“Wintermas” is a peculiar pamphlet written by a member of that peculiar breed of men known as Canadian-Americans. Yes, he is a Canadian residing in California. The author is non-religious, probably an atheist. His pet project is to create a secular alternative to Christmas. Not being a neo-pagan, he doesn't believe Yule is a suitable alternative to Christmas. Nor does he like the Unitarian-Universalists. Their Christmas celebrations are apparently to somber and boring! Hence the need for a more radically secular celebration.
But how radically different is it really?
Wintermas seems to be a secularized version of two ancient Roman traditions: Saturnalia and the cult of Sol Invictus. The author argues that these traditions were somehow really secular, but that's unconvincing. The ancient didn't celebrate “the rebirth of the sun” for secular reasons – to them, Sol was a divinity! The author also wants to rewrite Christian Christmas carols with secular lyrics, keep the star in the top of the holiday tree (ahem, that's the Star of Bethlehem, you know), and even keep Santa Claus as part of his new holiday, strongly suggesting that his Wintermas is really a secularized version of both ancient paganism and Christianity…

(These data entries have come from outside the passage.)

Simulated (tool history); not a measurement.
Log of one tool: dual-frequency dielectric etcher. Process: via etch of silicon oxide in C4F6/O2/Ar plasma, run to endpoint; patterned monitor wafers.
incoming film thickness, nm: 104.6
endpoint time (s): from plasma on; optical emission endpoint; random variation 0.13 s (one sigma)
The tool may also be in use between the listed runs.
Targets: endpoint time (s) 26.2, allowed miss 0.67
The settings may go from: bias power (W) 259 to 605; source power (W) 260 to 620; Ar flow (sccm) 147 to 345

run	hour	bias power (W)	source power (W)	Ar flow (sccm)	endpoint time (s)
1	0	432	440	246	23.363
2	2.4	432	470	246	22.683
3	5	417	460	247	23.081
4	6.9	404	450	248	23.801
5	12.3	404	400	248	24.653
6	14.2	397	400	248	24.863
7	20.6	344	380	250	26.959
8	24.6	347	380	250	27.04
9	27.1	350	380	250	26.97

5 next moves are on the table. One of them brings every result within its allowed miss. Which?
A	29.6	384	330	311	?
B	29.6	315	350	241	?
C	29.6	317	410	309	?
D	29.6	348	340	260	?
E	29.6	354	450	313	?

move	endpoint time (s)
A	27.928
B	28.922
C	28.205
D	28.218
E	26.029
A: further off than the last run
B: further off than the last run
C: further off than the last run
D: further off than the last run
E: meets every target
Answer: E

While there is nothing “wrong” with this, per se, I think it means that Wintermas will never really catch on, simply being a more pale-pink version of “the real thing” (and another front in the “liberal war against Christmas”). It's interesting to speculate why atheists would want to have a pale-pink version of Xmas in the first place. The author clearly wants a celebration that is imbued with “meaning”. Why does such a celebration end up simply secularizing old religious traditions? Perhaps this tells us something about human need for meaning…and religion.